There are in fact several different reasons why we might claim that our thoughts about our thoughts are immune to error. In the game of ‘I spy’, my nominating ‘chair’ just makes it my choice; the content of my thought is established by a kind of fiat. In the case of a pain in my toe, I might argue I can’t be wrong because a pain can’t be false: it has no propositional content, it just is. Or I might argue that certain of my thoughts are unmediated; there’s no gap between them and me where error could creep in, the way it creeps in during the process of interpreting sensory impressions.

Still, it’s undeniable that in some cases we can be shown to adopt false rationales for our behaviour; sometimes we think we know why we said something, but we don’t. I think by contrast I have occasionally, when very tired, had the experience of hearing coherent and broadly relevant speech come out of my own mouth without it seeming to come from my conscious mind at all. Contemplating this kind of thing does undoubtedly promote scepticism, but what it ought to promote is a keener awareness of the complexity of human mental experience: many layered, explicit to greater or lesser degrees, partly attended to, partly in a sort of half-light of awareness… There seem to be unconscious impulses, conscious but inexplicit thought; definite thought (which may even be in recordable words); self-conscious thought of the kind where we are aware of thinking while we think… and that is at best the broadest outline of some of the larger architecture.

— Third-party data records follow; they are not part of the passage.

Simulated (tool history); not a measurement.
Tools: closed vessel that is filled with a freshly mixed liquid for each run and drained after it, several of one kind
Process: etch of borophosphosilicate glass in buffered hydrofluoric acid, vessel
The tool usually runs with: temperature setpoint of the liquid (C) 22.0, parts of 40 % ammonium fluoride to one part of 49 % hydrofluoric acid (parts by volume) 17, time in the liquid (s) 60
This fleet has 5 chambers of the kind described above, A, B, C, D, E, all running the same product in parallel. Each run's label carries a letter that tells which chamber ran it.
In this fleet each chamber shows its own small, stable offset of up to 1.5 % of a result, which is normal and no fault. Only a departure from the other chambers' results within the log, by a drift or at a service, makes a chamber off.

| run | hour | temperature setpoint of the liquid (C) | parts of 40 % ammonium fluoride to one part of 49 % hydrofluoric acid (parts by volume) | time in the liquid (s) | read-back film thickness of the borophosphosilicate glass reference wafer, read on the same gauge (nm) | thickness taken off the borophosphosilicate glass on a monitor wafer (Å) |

All of this really needs a systematic and authoritative investigation. Of course, since Plato there have been models of the structure of the mind which separate conscious and unconscious, id, ego and superego: philosophers of mind have run up various theories, usually to suit their own needs of the moment; and modern neurology increasingly provides good clues about how various mental functions are hosted and performed. But a proper mainstream conception of the structure and phenomenology of thought itself seems sadly lacking to me. Is this an area where we could get funding for a major research effort; a Human Phenomenology Project?

It can hardly be doubted that there are things to discover. Recently we were told, if not quite for the first time, that a substantial minority of people have no mental images (although at once we notice that there even seen to be different ways of having mental images). A systematic investigation might reveal that just as we have four blood groups, there are four (or seven) different ways the human mind can work. What if it turned out that consciousness is not a single consistent phenomenon, but a family of four different ones, and that the four tribes have been talking past each other all this time…?

The Consciousness Meter

Picture: meter. It has been reported in various places recently that Giulio Tononi is developing a consciousness meter.  I think this all stems from a New York Times article by the excellent Carl Zimmer where, to be tediously accurate, Tononi said “The theory has to be developed a bit more before I worry about what’s the best consciousness meter you could develop.”   Wired discussed the ethical implications of such a meter, suggesting it could be problematic for those who espouse euthanasia but reject abortion.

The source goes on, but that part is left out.